I'll kick off my inaugural BookShelf post with a pan and a recommendation. I know these are supposed to be our "currently reading" posts, but I'm playing catch up, so I'm going with the first two books I dug off my floor that don't feel quite right for standalone reviews. I was going to include my latest guilty pleasure series, but I've decided they're getting a post all of their own (plus they're buried somewhere under a pile of clothes), so I will include just the tiniest of shout outs.
. This book pained me. The premise sounded quite promising - Victorian lady born without a soul uses her unique condition to deal with otherwordly complications accompanied by an umbrella and healthy dose of snark. I heard good buzz in the blogosphere and the cover was kind of cool (I hereby confess, I totally judge books by their covers), so I picked it up at the bookstore. Then I started it. And realized I'd rather be watching The Cutting Edge 4: Fire and Ice (surprisingly good by the way). Or watching paint dry. Or reading anything else.
Short story? The prose felt jerky and strained. That may have been a deliberate authorial choice, but I found the word choice jarring, the dialogue unnatural, and the heroine's perspective offputting. Reading it felt like wearing an ostensibly cute shirt that turns out to be a size too small and made of itchy material. So I stuck it back on the shelf and have since tried to pawn it off on Elizabeth no less than three times. So far no dice, but I'm sure this post will convince her she needs to at least try it.
. This was a book club choice and it reminds me why I do adore my book club. The deadline makes me finish books I might otherwise dawdle over and the discussion makes me think about them more seriously than I would on my own. And Let the Great World Spin is a book that rewards serious thinking (and, you know, finishing it).
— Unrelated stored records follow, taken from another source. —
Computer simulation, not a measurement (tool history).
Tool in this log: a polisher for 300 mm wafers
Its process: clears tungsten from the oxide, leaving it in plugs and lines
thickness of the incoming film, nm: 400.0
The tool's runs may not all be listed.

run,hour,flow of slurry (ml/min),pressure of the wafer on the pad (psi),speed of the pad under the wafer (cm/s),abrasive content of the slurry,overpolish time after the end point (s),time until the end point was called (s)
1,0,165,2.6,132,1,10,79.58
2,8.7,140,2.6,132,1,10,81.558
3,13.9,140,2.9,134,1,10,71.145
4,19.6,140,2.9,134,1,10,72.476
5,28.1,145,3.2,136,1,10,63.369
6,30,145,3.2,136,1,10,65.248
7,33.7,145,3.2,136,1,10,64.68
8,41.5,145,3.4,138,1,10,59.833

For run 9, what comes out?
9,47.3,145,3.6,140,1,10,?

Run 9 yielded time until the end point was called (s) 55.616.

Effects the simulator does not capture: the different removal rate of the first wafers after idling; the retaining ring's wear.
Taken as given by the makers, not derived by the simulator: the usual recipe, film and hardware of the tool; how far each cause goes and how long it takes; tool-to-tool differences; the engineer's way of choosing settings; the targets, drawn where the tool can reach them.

Set in New York in the 1970s, it tells a story of interlacing characters, all set against a tightrope walker's journey from one tower of the World Trade Center to the other. Impossible to read without thinking about what happens 20 or so years later and McCann doesn't shy away from the emotional implications of that image of the towers.
The best way I found to describing it to friends was a "humanist", but that's more a comment on the structure of the novel. The story itself is really is a hymn to New York in all of its glorious, and sometimes painful, complications. My favorite section, the second chapter, packed enough of a punch that I found myself crying on the bus when reading it. Which may sound like an odd reason for an enthusiastic recommendation, but if you can bring me to tears on the way to bowling, you are doing something very right.